Skip to content

MT Archive Ingestion Checklist

Matt Post edited this page Jun 22, 2020 · 4 revisions

So you want to help ingest the many conferences in the MT Archive. Wonderful!

Important resources

We have converted the MT Archive into TSV files, roughly organized by venue and year:

https://github.com/mardub1635/mt-archive

There is a master list in a Spreadsheet here:

https://docs.google.com/spreadsheets/d/1fpxmdV_BPwR6BQHyU9VJQxXeSOmy4__5nQCHBEviyAw/edit?usp=sharing

Basic task

Note that there are many special cases for volumes being ingested, partially due to the fact that MT Archive was created and managed by hand, and not from a database. These will require editorial judgments. However, some of them are simple and straightforward. For such files, the following ingestion process should work.

  1. Pick one of the venues in the mt-archive repo, under data/. For example, let's do 1994.amta.

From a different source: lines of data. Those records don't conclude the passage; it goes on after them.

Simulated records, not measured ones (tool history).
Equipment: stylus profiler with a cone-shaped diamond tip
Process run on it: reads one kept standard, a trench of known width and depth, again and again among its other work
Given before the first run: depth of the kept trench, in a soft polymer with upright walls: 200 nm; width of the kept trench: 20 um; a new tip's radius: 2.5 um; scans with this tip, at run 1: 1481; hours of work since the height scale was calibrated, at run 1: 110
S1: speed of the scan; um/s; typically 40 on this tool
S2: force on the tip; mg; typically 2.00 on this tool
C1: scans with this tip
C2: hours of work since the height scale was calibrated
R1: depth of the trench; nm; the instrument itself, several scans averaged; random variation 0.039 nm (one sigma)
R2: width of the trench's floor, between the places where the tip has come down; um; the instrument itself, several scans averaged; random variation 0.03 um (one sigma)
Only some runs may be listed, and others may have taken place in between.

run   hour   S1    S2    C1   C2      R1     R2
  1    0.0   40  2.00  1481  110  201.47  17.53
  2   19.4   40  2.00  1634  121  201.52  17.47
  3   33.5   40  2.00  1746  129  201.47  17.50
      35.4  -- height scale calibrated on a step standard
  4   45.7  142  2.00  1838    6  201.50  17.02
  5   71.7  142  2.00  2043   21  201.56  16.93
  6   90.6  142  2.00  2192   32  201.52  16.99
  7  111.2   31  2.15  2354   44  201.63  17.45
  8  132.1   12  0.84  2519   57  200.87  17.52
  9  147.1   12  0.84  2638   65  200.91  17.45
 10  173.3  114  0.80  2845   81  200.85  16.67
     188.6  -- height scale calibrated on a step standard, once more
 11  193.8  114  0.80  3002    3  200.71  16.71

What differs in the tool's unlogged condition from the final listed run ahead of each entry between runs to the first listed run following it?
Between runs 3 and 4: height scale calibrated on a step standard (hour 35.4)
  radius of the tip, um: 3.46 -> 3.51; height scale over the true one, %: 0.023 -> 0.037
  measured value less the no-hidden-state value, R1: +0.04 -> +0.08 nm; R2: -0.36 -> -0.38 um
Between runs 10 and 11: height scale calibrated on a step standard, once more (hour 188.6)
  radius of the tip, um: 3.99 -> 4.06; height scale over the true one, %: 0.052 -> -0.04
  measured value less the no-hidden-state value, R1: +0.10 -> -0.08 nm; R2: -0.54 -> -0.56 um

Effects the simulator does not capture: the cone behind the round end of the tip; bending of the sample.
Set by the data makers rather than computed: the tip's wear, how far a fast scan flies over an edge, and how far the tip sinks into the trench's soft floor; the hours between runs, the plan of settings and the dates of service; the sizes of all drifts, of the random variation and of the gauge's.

  2. Find the corresponding page in the MT archive. You can do this by (a) following the link in the Conference List spreadsheet or poking around the MT Archive site. For 1994.amta, that brings us here.

  3. Verify that there is a bijection between the titles on the webpage and in the TSV file.

  4. Check name spellings and so on. Names with two parts (e.g., "Matt Post") can stay as they are. Names with more parts should be manually split into last and first names (e.g., "Van Durme, Benjamin"). There are many typos, so please take some time to find them. Any corrections, please issue as a PR against that repo.

  5. Run the ingestion script (you need a copy of the acl-anthology repo).

    acl-anthology/bin/ingest_tsv.py mt-archive/data/amta/1994.amta.tsv mt-archive/data/amta/1996.amta.tsv mt-archive/conference-list.tsv
    

    (The conference-list.tsv file is just the Google spreadsheet above, exported to TSV).

This will do two things: (a) create a file acl-anthology/data/xml/1994.amta.xml and (b) download and copy the PDFs to ~/anthology-files/pdf/amta/*.

  1. Add the XML file to the Anthology repo, and create a PR against our master branch. Tarball up the PDF files, and add them to the PR.